SQL/XML Dumps/Command management walkthrough

A speedy tour of the low level command classes

So you want to know all about the cruft in commandmanagement.py! Yeah, I didn’t think so. But let’s get started anyways.

Here’s some sample code that runs a pipeline of commands (think: zcat | grep | awk ) and later runs a series of commands (think: grep this | wc -l; grep that | wc -l )

The relevant classes are CommandPipeline () and CommandSeries (), so with that in mind, let’s look at the code.

Sample code

Some of the code to run the command series was taken from ProcessMonitor (), because we pretty much never run a command series directly. Instead they are run by making a list of them, even a list with only one command series in it, and letting CommandsInParallel () handle it.

#!/usr/bin/python3
'''
sample methods illustrating the use and innards of some
classes from the command_management module
'''
import fcntl
import select
import sys
import os
from dumps.commandmanagement import CommandPipeline, CommandSeries


def usage():
    '''display a short help message about the use of this script'''
    sys.stderr.write("Usage: sample_commands.py <path-to-python-dumps-repo>\n")
    sys.exit(1)

running one pipeline of commands

def run_pipeline(pipeline, quiet=False):
    '''
    run a pipeline of commands that produces output and display
    that output if there is any
    '''
    proc = CommandPipeline(pipeline, quiet=quiet)
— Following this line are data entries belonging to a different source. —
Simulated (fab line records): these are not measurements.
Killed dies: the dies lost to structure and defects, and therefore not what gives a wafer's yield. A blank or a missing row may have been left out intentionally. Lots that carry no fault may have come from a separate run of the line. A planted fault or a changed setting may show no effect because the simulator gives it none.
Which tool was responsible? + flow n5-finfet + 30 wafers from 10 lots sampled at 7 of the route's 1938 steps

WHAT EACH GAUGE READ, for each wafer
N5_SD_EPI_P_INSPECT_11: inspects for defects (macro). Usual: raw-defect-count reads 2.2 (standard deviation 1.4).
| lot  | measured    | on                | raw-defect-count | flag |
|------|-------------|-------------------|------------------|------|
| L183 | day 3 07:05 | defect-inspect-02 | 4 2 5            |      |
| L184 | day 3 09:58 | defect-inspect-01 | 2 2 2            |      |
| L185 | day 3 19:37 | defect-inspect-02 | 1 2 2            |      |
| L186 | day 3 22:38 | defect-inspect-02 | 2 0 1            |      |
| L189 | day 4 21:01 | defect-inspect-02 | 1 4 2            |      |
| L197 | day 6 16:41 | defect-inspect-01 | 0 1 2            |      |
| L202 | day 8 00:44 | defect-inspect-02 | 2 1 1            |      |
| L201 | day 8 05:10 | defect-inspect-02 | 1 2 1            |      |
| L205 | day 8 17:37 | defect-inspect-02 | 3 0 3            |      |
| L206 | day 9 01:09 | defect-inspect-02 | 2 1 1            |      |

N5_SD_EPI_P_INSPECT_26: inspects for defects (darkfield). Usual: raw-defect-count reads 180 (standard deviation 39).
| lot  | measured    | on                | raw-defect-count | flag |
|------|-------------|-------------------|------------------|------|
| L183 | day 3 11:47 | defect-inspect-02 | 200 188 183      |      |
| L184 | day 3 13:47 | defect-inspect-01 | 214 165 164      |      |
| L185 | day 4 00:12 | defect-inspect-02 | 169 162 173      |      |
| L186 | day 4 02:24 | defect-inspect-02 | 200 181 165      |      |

    # This method expects output to be small; don't use this for any commands
    # that may produce megabytes of output
    proc.run_pipeline_get_output()

    return_ok = bool(proc.exited_successfully())
    if not return_ok:
            print("Some commands failed:", proc.get_failed_cmds_with_retcode())
    else:
            output = proc.output()
        if output:
            # output returned is in bytes; python supports bytes and unicode strings
            output = output.decode("utf-8").rstrip()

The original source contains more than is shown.